Tennyson, to whom Eliot owes so much, does not smile; “He really did hold,” as G. K. Chesterton said, “many of the same ideas as Queen Victoria, though gifted with a more fortunate literary style.” It was in the nature of things impossible for him to realize that the peculiar medium he had perfected from Coleridgean beginnings was a totally unsuitable climate for the conducting of human thought. This perception was reserved for his friend Edward Lear, another of Eliot's mentors, whose wistful incantations—
… Where the purple river rolls fast and dim
And the ivory ibis starlike skim,
Wing to wing we dance around
Stamping our feet with a flumpy sound
—provide a sort of middle term between Coleridge's incantation on the running of Alph the Sacred River and
I grow old … I grow old …
I shall wear the bottoms of my trousers rolled.
This embryology isn't adduced in belittlement; whatever Coleridge and Lear may have been up to, Eliot has so disciplined the procedures for securing “an air of meaning rather than meaning itself” that—in his later work at least—the spectacle of their operation can itself imply meaning of a still more austere kind.
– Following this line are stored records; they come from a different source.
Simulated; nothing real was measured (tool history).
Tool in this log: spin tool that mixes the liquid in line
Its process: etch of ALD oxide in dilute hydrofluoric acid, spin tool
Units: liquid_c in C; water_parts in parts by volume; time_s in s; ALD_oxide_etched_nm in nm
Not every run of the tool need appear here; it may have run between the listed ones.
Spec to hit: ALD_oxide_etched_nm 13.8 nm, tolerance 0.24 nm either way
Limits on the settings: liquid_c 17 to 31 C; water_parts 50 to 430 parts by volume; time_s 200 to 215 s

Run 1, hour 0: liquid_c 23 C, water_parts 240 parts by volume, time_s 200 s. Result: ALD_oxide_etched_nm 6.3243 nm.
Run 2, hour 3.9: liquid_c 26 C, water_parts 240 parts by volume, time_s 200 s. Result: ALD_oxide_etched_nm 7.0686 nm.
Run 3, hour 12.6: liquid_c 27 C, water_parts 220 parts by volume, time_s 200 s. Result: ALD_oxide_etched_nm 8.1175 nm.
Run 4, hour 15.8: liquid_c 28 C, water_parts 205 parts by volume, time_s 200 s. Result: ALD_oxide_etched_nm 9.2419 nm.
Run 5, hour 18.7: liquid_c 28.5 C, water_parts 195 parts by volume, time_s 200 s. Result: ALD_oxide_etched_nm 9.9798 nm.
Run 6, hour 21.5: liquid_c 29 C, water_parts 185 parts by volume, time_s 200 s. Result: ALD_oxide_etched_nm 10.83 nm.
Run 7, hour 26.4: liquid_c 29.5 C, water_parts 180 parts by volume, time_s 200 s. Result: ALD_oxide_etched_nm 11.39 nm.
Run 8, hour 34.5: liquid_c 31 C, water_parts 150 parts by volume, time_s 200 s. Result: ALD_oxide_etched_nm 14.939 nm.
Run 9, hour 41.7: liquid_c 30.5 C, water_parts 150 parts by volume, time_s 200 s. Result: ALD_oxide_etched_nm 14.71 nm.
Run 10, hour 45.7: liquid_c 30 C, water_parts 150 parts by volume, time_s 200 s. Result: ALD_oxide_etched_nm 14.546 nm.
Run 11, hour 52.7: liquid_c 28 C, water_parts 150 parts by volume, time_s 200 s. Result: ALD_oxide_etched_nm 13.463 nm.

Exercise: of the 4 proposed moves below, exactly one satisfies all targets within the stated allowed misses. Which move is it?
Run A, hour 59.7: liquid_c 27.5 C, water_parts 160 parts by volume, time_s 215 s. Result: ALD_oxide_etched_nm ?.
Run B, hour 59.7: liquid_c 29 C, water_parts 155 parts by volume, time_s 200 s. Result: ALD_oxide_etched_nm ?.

Lear, however, wasn't a technical innovator; he discovered his comic method by contemplating not the state of the poetic tradition but (Prufrock-like) his own artistic futility. Tennyson remains the Victorian norm. “His feelings,” Eliot has noted, “were more honest than his mind,” and his feeling found continually exact expression—
… but far away
The noise of life begins again
And ghastly thro' the drizzling rain
On the bald street breaks the blank day.
But he made, notoriously, attempts to think in this kind of verse—
Are God and Nature then at strife?
—which are really mistaken attempts to exploit the apparent inclusiveness of his poetic world (it contains so much that it ought to contain everything) and which emphasize by their lameness the sacrifices through which that air of inclusiveness has been achieved. A sphere is self-bounded because its surface is turning away at every instant from possible tangents.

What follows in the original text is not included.